Advice for Junior Engineers – Part 1

As an entry level engineer, you ideally want to absorb as much information as you can and push yourself. That’s how you’ll evolve and become a good mid-level engineer. Some things to know:

  • If you’re stuck, reach out and soon. Don’t try to figure something out for 2-3 days on your own before asking for help. But don’t overdo it and ask for help on every little thing. Don’t feel like you’re bothering people. You’re in a team, and your team exists to help one another at least in a healthy one. If someone is abrasive, that’s on them.
  • Use your team lead. Ask for feedback, and provide feedback. They’re there to help you grow and succeed
  • Let go of your ego. Many engineers let their ego prevent them from learning. This can take many shapes like small PR feedback to how you plan bigger scopes of work.

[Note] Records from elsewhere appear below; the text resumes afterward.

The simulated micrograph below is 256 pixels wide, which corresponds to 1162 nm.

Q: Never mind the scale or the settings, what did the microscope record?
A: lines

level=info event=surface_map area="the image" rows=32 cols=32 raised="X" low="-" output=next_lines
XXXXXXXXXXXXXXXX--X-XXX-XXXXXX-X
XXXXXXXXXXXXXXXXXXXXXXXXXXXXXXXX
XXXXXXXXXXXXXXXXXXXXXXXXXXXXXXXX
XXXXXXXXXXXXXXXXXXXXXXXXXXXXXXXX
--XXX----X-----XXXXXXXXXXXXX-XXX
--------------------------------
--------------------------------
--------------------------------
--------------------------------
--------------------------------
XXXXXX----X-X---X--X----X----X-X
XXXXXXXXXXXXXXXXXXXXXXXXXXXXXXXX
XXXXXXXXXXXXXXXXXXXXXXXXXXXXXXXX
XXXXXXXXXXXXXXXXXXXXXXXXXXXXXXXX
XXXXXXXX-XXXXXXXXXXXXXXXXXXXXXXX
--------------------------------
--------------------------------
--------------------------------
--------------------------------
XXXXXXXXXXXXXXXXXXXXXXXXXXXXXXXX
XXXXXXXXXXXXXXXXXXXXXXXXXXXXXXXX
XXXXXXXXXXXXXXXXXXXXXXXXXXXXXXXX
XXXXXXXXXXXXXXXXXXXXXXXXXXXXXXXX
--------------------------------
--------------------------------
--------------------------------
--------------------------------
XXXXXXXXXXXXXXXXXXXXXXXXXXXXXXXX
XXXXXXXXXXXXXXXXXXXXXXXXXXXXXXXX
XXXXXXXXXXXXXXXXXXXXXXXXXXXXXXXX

  • Understand that in most companies your job is to provide value. Understanding how your role creates value for the company is important as it’ll frame how you approach your work. You want to enable yourself to create a lot of value, which makes you valuable to the company. And that’s not just things like feature development. That can also take the shape of improving the code around you, writing good/updated docs, helping others, etc.
  • Understand that you need to bubble up what you do especially in larger organizations. Your lead will likely know your successes, but it’s always good to know how and when to send you up successes above you.
  • Network! You don’t need to be friends with everyone, but understand that the people around you will be your network in your career. People will come and go. And you’ll eventually go to another company too. You want your network to get you a new job if possible as that’s the best and easiest way to get a job.
  • Keep learning. This should never end really. Ideally you learn on the job. If you’re not learning, reach out for help to help reshape what you’re doing to help you learn as you work.
  • Yes, respect people’s Slack statuses. If they’re do-not-disturb, then respect that. Hopefully your company has some communication guidelines to follow. If not: avoid sending a message to a very large group of people, and avoid things like @ channel because it bypasses people’s notification settings. Be mindful about how you communicate. Also apply your statuses for yourself. Do you need focus time? That’s fine, just communicate that in a way that aligns with how your team/company does it.